Work on the Town Hall began in 1895 on the site of the previous town hall. The commissioners invited one of the best-known and respected architects of Ireland, Sir Thomas Drew, to design this building.
He put up a fine building of red sandstone and brick with a bay window on the first floor. But the most famous feature was the high clock tower, which could be seen from afar. The clock on the tower was made by a local firm called Chancellor and Son. They claimed they could beat any English and Scottish company so they got the job. The clock has four faces, one for each side of the tower. Before the clock could be run with electricity, the four sides would often show different times so the clock was called ‘four-faced liar’.
Percy French, who wrote many well-known songs about counties in Ireland and who had his own theatrical company, gave many performances in the town hall and one of the first moving films made by a man called Edison was shown here in 1902.
I never noticed this memorial before but I discovered that it was in very poor condition and easy to miss until it was recently restored or replaced.
Thomas O’Leary was a 22-year-old Dubliner and member of the anti-Treaty IRA when he was shot dead by the Free State Army in March 1923.
Thomas O’Leary fought in the Irish War of Independence [the Black & Tan War]. He opposed the treaty and went with the anti-treaty IRA in the Civil War. He was a member of the 4th Battalion, Dublin Brigade IRA. According to various accounts he was arrested at a friend’s house at Upper Rathmines Road on 23 Mar 1923 by Free State Army. His body was found the next day at Upper Rathmines. He had been shot 22 times [a bullet for each year of his life].
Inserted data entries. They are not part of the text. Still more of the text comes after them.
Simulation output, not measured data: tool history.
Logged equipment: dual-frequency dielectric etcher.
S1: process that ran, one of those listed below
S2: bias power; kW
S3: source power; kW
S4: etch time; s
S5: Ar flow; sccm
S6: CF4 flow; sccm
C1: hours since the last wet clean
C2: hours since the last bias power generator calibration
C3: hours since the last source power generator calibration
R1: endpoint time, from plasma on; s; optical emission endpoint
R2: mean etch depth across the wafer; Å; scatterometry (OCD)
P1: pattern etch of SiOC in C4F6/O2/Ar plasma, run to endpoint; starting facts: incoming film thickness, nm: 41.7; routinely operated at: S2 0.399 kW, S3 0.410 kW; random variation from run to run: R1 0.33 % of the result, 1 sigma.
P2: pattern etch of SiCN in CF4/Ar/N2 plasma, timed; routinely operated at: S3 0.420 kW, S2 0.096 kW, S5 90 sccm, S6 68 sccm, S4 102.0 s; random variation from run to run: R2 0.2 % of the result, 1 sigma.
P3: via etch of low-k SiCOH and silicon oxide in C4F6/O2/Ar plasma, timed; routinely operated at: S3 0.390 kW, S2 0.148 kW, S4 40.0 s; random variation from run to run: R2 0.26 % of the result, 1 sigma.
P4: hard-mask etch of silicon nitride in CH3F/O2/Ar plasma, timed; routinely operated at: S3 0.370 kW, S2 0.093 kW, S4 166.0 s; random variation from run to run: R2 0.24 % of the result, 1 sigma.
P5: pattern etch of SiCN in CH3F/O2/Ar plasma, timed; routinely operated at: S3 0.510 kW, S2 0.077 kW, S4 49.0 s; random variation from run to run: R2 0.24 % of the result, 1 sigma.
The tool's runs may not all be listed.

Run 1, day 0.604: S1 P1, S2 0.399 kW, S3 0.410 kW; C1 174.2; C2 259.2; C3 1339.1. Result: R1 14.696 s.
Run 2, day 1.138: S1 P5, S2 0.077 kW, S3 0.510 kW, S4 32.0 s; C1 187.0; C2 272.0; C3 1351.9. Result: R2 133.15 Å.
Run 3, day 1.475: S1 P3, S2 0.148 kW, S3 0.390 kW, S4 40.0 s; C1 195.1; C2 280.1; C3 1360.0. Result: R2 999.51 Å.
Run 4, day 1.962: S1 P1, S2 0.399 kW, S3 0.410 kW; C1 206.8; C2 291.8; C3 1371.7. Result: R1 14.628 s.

The jury at the subsequent inquiry came to the conclusion that O’Leary was “murdered by persons unknown … by armed forces, and that the military did not give us sufficient assistance to investigate the case.”
There is a building on Upper Rathmines Road which was opened as a Protestant And Orange Hall in November 1890.
The Westminster parliamentary borough of Rathmines had a unionist majority up to independence in 1922. The last Member of Parliament it returned was Maurice Dockrell.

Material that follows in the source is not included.